SHANGHAI, Oct 9 (SMM) - During the National Day holiday, LME copper rose first and then fell. As of October 7, LME copper closed at $7,462/mt, down $96/mt or 1.27% from $7,558/mt on September 30.

Three days before the holiday, LME copper rebounded continuously under the support of the continuous decline of the US dollar index, with the highest price of $7,879/mt. The Bank of England unexpectedly announced unlimited temporary bond purchases, and the US manufacturing PMI was lower than expected. The Chinese government released a signal to stabilise the real estate on the last day before the holiday. The above-mentioned factors are the reasons for the decline in the dollar. However, oil prices continued to rise due to OPEC's unexpected production cuts, and the US non-farm payrolls data for September released on Friday exceeded expectations. The Fed reiterated that it will insist on raising interest rates until inflation falls, which made the dollar rise again, and LME copper fell under pressure.

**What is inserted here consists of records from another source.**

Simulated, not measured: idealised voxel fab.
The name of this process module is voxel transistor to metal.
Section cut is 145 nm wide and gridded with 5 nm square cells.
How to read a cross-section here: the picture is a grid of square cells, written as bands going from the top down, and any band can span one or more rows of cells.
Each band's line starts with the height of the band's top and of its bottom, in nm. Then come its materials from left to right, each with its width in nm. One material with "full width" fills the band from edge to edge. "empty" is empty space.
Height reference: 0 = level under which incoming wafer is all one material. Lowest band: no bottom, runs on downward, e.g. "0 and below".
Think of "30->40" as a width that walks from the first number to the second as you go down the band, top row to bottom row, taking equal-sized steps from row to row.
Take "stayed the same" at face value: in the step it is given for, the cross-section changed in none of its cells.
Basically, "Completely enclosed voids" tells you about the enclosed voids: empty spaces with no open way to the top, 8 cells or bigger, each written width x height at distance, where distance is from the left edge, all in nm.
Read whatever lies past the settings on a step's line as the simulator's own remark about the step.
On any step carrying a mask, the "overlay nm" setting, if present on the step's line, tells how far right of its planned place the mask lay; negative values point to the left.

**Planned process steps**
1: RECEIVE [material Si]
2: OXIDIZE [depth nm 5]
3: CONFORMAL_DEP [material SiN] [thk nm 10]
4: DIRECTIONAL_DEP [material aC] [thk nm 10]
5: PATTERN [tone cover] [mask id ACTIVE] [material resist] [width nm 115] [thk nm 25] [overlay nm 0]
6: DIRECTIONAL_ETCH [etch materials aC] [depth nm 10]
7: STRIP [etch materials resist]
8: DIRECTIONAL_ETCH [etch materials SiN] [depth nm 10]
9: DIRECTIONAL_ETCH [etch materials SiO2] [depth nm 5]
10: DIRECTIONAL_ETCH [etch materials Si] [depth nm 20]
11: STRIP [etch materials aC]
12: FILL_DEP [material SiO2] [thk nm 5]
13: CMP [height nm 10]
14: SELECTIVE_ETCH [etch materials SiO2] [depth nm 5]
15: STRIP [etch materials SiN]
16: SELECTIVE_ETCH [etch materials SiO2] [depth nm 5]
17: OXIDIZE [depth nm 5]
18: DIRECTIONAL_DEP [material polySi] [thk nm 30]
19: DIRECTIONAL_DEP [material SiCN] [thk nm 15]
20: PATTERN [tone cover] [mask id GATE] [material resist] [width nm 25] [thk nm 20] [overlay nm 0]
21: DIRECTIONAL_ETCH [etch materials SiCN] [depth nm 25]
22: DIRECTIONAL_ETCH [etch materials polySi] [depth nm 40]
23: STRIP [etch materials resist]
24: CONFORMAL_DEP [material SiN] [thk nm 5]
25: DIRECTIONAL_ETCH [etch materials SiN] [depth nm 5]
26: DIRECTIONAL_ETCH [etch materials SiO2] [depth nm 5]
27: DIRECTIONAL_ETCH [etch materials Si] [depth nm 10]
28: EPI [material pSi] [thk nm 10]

In terms of fundamentals, LME copper inventories added 8,525 mt to 143,775 mt during the National Day, while COMEX copper inventories dipped 278 mt to 44,653 mt. During the holiday, domestic inventory in Guangdong only rose 4,525 mt to 10,502 mt, the smallest increase in the past four years, while in the same period last year the inventory grew 6,424 mt. Considering that downstream consumption in Guangdong was much weaker than that in east China during the National Day, it is expected that the growth rate of inventory in east China will be slower. The low global inventories supported copper prices to a certain extent, and domestic inventories did not grow significantly. The short squeeze will continue before the delivery of the SHFE 2210 copper contract. In addition, the London Metal Exchange (LME) has restricted Russia's Ural Mining and Metallurgy Company (UMMC) and its subsidiaries from new copper and zinc deliveries, which are expected to flow into China in the future.

Domestic inventories are expected to increase. On one hand, the supply of copper concentrate is sufficient and the TCs continue to rise, thus the smelters are active in producing. On the morning of September 27, CSPT nailed the TCs of spot copper concentrate in the fourth quarter at $93/mt and $0.093/lb, $13/mt higher than that of the third quarter, creating a new high since the fourth quarter of 2017. On the other hand, it is expected that domestic consumption will recover slightly in the fourth quarter.

To sum up, SMM believes that copper prices will remain rangebound at high levels in the short term, especially before the delivery of the SHFE 2210 copper contract. However, as inventories rise and the US Fed sticks to a hawkish rate hike, the European economy is expected to recess first in winter, and the global economic growth will further slow down. At that time, copper prices may fall further under pressure.